A new recent acquisition from eBay that arrived last week is the bargain “Healthy Choice” branded 1000W power kitchen aid style stand planetary action kitchen mixer with 5lt stainless steel bowl, splash guard, egg whisk, mixing beater (k beater), dough hook and for some reason, a plastic spatula. (Who knows why they bothered with a spatula!)
The instruction manual was even useful because it was written in understandable English for once!
The mixer also goes by the name of the Lenoxx 100oW MMX150
It was a present for the lass, who dearly wanted to make up a very special cake.
When picking up the box from big W using the very convenient click & collect service, we were a little concerned that the box the mixer came in was made of old cardboard and duct tape… but inside, the normal retail box was revealed, with the packaging still sealed, suggestive that we had received a brand new item for our money, as had been promised.(phew!)
The machine inside the retail box was well packaged, with moulded styrofoam, and silky plastic baggies on all accessories, cords etc to prevent scratching, so it easily survived it’s probable role as the ball in the aussie post and woolworths distribution centre football match it probably went though on the way to its destination.
Visually and aesthetically, it’s a handsome machine, especially considering the bargain sub-$150 pricetag, and that we used one of ebay’s regular 20% off discount codes when using paypal.
Build quality is not half bad for the price, with thick cast alloy attachment accessories (pictured above), a stainless bowl of a decent gauge which is not flimsy, and a pretty solid and high quality feeling “business end” on the planetary mixing action (see image below), and thoughtful design additions like VERY VERY sensitive and sticky suction cup feet, which, to my amazement, somehow even managed to develop a death like grip on the lightly oiled chopping board I initially perched it on for inspection.
My only criticisms are fairly minor, in that the outer case of the machine itself and it’s controls aren’t of particularly heavy weight plastic-all the quality engineering and manufacturing budget for the machine clearly went into the essential working parts.
I’d say if it fell off the bench, or you were a bit rough with the controls there’s no doubt that it would end up cracked or broken- it’s not built for an abusive environment.

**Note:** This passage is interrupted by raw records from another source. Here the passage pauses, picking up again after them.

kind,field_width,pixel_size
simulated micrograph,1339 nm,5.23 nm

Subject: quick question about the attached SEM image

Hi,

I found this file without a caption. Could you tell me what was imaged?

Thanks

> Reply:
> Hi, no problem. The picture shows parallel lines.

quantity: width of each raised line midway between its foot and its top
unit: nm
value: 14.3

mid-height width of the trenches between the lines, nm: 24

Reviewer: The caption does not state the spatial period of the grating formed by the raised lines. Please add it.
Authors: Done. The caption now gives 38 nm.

That said, most people look after their appliances, and it has those amazing sticky feet I mentioned earlier which would prevent any inadvertent kitchen kamikaze antics from this device- there’s no way it can “walk” and buck off the bench while unattended.
Notes on operation-
The control dial indicates four key speeds of operation- off, MIN, MID, and MAX, with about 10 apparent graduations in between, creating a theoretical 40 speed mixer.
In practice however, the mixer has about SIX main speeds, and the dial is digital, not analog in nature- What does this mean in english though? i.e. the position of the dial dictates a “target” speed for the machine- unlike on old sunbeam units like your grandma probably still uses, where moving the dial INSTANTLY feeds extra power immediately to the motor, or brakes the motor immediately, the digital controls on this machine are a fair bit more indirect- there are probably some fancy electronics in there which protects and STOPS the motor from being overloaded, or braking too sharply, causing damage to the motor and drivetrain- a very good thing!
What this ultimately means though is that this machine should last longer because the way the chef dials the controls abruptly simply cannot cause damage to the machine- it protects itself from abuse.
For example, smashing the dial up to MAX, from stationary, with the dough hook wodged in some very thick cake batter, will result in the machine Sloooowly working up to maximum speed at a rate that isn’t bad for the motor- the inbuilt intelligence in the unit also makes the mixer less prone to stalling when working hard, overspeed, or overheating.
Healthy choice mixer MMX150
Australian standard electrical compliance and manufacturer status.
Upon turning the machine over, a clearly legible, silver sticker on the base shows an RCM mark, which should be a clear indication that the machine has been professionally tested at an accredited test lab, and paperwork relating to the safety of the machine has been compiled- the mixer is clearly NOT a dodgy grey import, of questionable quality that is likely to kill you through electrocution, or burn your house down.
The RCM mark, and the fact that the machine was imported by a reputable electronics company, Lenoxx, which has been around for a long time gives the consumer a great deal of confidence that this is a quality and safe product, whose manufacturer warranty is likely to be honored if there is a problem.